Fad-proofing yourself

"I do not wish the ordinary reader to read no modern books. But if he must read only the new or only the old, I would advise him to read the old." —CS Lewis

"I do not wish the ordinary reader to read no modern books. But if he must read only the new or only the old, I would advise him to read the old." —CS Lewis

This morning I rediscovered an old column called "Reading Old Books," by the late political commentator Joseph Sobran. In it, Sobran describes the best reason to read old books by long-dead authors; not because they will teach us any particular lesson—far from it—but because our contact with them and their distant mentorship will help us resist the currents of our own age. 

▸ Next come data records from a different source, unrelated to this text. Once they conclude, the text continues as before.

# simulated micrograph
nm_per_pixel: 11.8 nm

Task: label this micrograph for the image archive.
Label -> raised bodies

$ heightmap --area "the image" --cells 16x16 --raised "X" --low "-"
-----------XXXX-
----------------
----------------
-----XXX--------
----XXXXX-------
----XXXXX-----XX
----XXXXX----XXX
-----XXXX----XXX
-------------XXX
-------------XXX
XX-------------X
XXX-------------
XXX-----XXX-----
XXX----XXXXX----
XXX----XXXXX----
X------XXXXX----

These are perhaps my favorite paragraphs of the piece: 

There are no particular classics, not even Shakespeare, that you “must” read. But you should find a few meritorious old writers you find absorbing and not only read them, but live with them, until they become voices in your mind—a sort of internal council you can consult at any time.

When you internalize an author whose vision or philosophy is both rich and out of fashion, you gain a certain immunity from the pressures of the contemporary. The modern world, with its fads, propaganda, and advertising, is forever trying to herd us into conformity. Great literature can help us remain fad-proof.

As Sobran cites CS Lewis as one of these voices, these internal councils of his own later in the piece, I have to assume he had Lewis's great essay "On Reading Old Books" in mind when he chose his theme and title. Lewis's essay was a preface to a new edition of St. Athanasius's On the Incarnation, itself an old book, one of the oldest in the Christian literary tradition. Compare Lewis's more detailed observations about fad-proofing:

Every age has its own outlook. It is specially good at seeing certain truths and specially liable to make certain mistakes. We all, therefore, need the books that will correct the characteristic mistakes of our own period. And that means the old books. All contemporary writers share to some extent the contemporary outlook—even those, like myself, who seem most opposed to it. Nothing strikes me more when I read the controversies of past ages than the fact that both sides were usually assuming without question a good deal which we should now absolutely deny. They thought that they were as completely opposed as two sides could be, but in fact they were all the time secretly united—united with each other and against earlier and later ages—by a great mass of common assumptions. . . . None of us can fully escape this blindness, but we shall certainly increase it, and weaken our guard against it, if we read only modern books. Where they are true they will give us truths which we half knew already. Where they are false they will aggravate the error with which we are already dangerously ill. The only palliative is to keep the clean sea breeze of the centuries blowing through our minds, and this can be done only by reading old books.

This is one reason people used to quote Shakespeare, Milton, or the Bible so much. They had read them often enough that the authors' perspectives became internalized, as familiar as household words, independent perspectives that could be consulted at will. The fact that the phrase "household words" has become a cliche is a measure of at least Shakespeare's influence. It's part of what separates living within a tradition from political tribalism or mere pop culture.

Lewis is certainly one of the "internal councils" I have absorbed and that continue to speak to me, a council I've kept alive by reading and rereading his books. Add to him his friend Tolkien, GK Chesterton, Dante, the Beowulf poet, Homer, and Aristotle and you've got a handful more. 

What internal councils have you cultivated in order to fad-proof yourself against "the thought-factory we call public opinion"?